Briareos H on 5/8/2020 at 10:01
Quote Posted by demagogue
Actually when I first saw the video, my immediate thought, the only explosion that looked anything like that that I've ever seen before, was a video of an industrial accident exploision that had happened in a town called West, Texas, in 2013, and that was also ammonium nitrate.
My thought was similar, I was immediately reminded of the (
https://en.wikipedia.org/wiki/Toulouse_chemical_factory_explosion) AZF blast in Toulouse in September 2001 (talk about an unfortunate timing). "Only" 400 tonnes of ammonium nitrate and the blast was enough to shatter most windows in a city of 500k inhabitants.
lowenz on 5/8/2020 at 10:36
Quote Posted by SubJeff
I'm not buying this 76 dead figure after seeing some of the shots of the aftermath. There appear to be apartment buildings that are all but leveled.
I'll be surprised if less that 500 people have been killed.
I'll also be (pleasantly) surprised if the initial blaming of Israel, now dismissed with other explanations I still don't fully buy, didn't raise its head again.
Israel would never do this messy thing. Mossad / Shin Bet strikes with surgical precision (see January 2020). They can kill targets of interest, not level down a city.

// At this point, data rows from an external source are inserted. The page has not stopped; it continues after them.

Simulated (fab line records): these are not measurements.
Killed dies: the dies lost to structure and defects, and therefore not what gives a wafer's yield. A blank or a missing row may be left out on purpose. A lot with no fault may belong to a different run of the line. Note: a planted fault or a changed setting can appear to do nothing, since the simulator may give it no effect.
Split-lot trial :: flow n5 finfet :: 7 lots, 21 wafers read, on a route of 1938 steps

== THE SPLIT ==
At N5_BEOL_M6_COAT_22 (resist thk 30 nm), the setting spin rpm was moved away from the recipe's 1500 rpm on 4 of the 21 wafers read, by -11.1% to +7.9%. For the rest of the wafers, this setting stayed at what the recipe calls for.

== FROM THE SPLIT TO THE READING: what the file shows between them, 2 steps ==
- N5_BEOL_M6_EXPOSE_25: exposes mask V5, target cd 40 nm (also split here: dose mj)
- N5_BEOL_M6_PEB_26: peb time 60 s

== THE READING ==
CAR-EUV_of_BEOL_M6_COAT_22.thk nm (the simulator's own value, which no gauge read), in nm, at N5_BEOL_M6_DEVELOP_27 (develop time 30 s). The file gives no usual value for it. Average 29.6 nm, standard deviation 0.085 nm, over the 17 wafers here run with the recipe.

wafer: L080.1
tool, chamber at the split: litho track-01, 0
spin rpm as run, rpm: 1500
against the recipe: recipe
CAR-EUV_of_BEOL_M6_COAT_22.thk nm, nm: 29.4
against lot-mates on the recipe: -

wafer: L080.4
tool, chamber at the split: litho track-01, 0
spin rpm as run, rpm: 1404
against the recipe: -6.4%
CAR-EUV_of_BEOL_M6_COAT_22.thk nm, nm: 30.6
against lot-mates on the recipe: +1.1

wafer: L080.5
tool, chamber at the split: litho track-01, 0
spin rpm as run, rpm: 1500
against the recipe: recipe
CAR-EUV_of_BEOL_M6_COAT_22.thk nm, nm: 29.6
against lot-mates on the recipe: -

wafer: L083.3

SubJeff on 5/8/2020 at 15:14
Well I tend to agree, but that doesn't stop the haters coming out of the woodwork and blaming them. It already happened as soon as this explosion went off and before me info was revealed.
heywood on 5/8/2020 at 15:25
Some of the better coverage I've seen is here:
(
https://www.aljazeera.com/news/2020/08/officials-knew-danger-beirut-port-years-200805032416684.html) https://www.aljazeera.com/news/2020/08/officials-knew-danger-beirut-port-years-200805032416684.html
This makes no sense as a terrorist attack. It makes negative sense as a state-sponsored terrorist attack. Sometimes you just have to go with Occam's razor. You don't leave kilotons of ammonium nitrate without safety controls in a port warehouse/hangar just because nobody wants to claim it, and you definitely don't put a shipment of fireworks in there with it. Heads are going to roll, starting with authorities at the port I presume.
Unfortunately, industrial disasters happen way more often than we tend to hear about in our news:
(
https://en.wikipedia.org/wiki/List_of_industrial_disasters) https://en.wikipedia.org/wiki/List_of_industrial_disasters
bjack on 5/8/2020 at 16:46
Tragic incompetence. Ammonium Nitrate stored for over 6 years... yeah, that was a good idea. Heywood makes a good point. Now excuse me while I get sick over this. I don't know if it is just this incident, or the sum total of all that is going on, but I am not doing well at the moment. Nor are millions of others. Such is our fallen world. Make the best of it as you can and appreciate the good that happens. Recognize that bad will be the norm. Do your best to counteract the bad. Be kind. I'm really trying to be that person. I fail a lot, but hour by hour I am getting there.
t850terminator on 5/8/2020 at 21:08
What I’m hearing is that it was a welding accident that triggered it.
Can you imagine being that welder, just being at the center? You just doing ur job like usual one day and it all just ends before you know it.
SubJeff on 5/8/2020 at 23:16
And they expect us to believe less than 150 people died.
I see there is a £5 million target in the UK, by some charity, for a relief fund.
Pyrian on 6/8/2020 at 01:40
Quote Posted by SubJeff
And they expect us to believe less than 150 people died.
Who expects you to believe that? Every death count I've seen in the news has included some phrase like "at least".
Dia on 6/8/2020 at 12:24
Quote Posted by Pyrian
Who expects you to believe that? Every death count I've seen in the news has included some phrase like "at least".
Every article I've read about this also states that 'hundreds are still missing'. So yes, I expect the death toll will rise as the days pass.